Pigs and the First Amendment

Environmental issues, and in particular environmental justice, were prominent topics at our General Assembly last month. The update below on the smelly issue of hog waste in North Carolina is brought to you by Politico, which has a great daily e-newsletter called Morning Agriculture.

If you wish to subscribe, you enter your email here.  Also see PC(USA)’s position on Factory Farms on a dedicated webpage for more information.

Last year, the  Environmental Working Group released an investigation and interactive map. It shows every residence in the state located near an industrial-scale hog or chicken farm or open-air pits that hold swine waste. It found more than 60,000 residential parcels that are home to an estimated 160,000 people within a half-mile of such facilities.

This Environmental Working Group map shows the North Carolina counties with the greatest number of residences located within a half-mile of a factory hog or chicken farm and/or open-air pits that hold hog waste; the darker the red, the greater the number. For an interactive version of the map, click here.

From Morning Agriculture

FIRST AMENDMENT AN ISSUE AT HOG WASTE TRIALS:

A series of high-stakes trials concerning hog farms in North Carolina that has the livestock industry on edge and environmentalists celebrating has an unusual twist: Smithfield argues that a gag order set by the judge is a clear violation of the First Amendment.

In a case that’s attracted heavy local and national media attention, hundreds of residents complain that living near industrial hog farms contracting with Murphy-Brown, a subsidiary of Smithfield, has ruined their quality of life because of noxious smells and sounds. Those plaintiffs were split into dozens of trial groups, and the third is underway. (The first and second trials resulted in multimillion-dollar jury verdicts against Smithfield, which has vowed to appeal).

A few weeks ago, the judge overseeing the trials forbade everyone involved from speaking to the press after a juror in the second trial revealed that he or she had researched the case online and spoke to fellow jurors about what information was unearthed. Smithfield has filed an emergency appeal of that ruling.

Legal experts weigh in:

Attorneys not involved with the case told Morning Ag they could see the U.S. Court of Appeals for the 4th Circuit striking down the gag order because the judge crafted it without any request from either side — which is how these are typically done.

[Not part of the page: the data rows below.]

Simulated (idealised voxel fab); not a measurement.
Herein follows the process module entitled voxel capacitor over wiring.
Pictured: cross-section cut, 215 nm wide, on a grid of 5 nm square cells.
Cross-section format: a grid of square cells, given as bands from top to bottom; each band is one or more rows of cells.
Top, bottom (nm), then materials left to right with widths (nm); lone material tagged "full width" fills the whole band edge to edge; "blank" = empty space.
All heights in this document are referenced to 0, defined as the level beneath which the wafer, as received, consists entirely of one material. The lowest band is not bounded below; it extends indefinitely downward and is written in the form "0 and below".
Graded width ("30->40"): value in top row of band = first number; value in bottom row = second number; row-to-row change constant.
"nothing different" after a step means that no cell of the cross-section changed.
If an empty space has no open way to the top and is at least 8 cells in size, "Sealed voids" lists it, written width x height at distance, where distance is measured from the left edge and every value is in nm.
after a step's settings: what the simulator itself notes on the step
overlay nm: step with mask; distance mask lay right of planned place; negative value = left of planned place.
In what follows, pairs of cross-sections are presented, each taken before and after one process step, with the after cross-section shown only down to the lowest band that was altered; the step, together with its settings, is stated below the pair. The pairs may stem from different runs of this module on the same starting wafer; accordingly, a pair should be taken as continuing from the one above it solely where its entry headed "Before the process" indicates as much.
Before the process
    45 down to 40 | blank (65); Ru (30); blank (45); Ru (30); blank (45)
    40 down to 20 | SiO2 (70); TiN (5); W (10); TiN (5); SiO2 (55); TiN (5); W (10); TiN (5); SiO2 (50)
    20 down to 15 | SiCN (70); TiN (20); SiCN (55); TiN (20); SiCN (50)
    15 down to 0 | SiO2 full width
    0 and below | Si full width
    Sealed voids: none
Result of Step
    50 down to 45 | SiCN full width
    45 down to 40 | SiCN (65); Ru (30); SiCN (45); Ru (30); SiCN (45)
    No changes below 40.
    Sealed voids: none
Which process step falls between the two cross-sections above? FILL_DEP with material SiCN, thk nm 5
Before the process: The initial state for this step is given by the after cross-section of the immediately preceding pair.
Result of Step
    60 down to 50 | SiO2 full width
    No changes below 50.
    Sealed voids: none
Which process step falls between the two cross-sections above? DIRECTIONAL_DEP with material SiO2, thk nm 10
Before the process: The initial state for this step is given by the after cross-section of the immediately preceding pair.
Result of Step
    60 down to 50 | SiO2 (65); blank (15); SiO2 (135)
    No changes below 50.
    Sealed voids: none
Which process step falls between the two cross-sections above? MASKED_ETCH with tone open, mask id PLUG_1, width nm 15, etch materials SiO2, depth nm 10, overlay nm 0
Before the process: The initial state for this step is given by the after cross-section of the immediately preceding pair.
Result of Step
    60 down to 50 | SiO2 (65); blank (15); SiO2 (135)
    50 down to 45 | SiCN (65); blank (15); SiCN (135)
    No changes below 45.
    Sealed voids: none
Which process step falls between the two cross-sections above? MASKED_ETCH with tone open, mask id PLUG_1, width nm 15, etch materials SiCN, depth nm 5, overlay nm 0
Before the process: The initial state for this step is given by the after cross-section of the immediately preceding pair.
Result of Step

Clayton Bailey, a lawyer at Bailey Brauer in Texas who has represented ag companies, suggested that the appeal could play into Smithfield’s long-term plan to win at the appellate level even if juries continue to return verdicts against the company. “Did the company start filing this mandate to start prejudicing the court because it has two other appeals? I think that could be part of their ploy,” he said.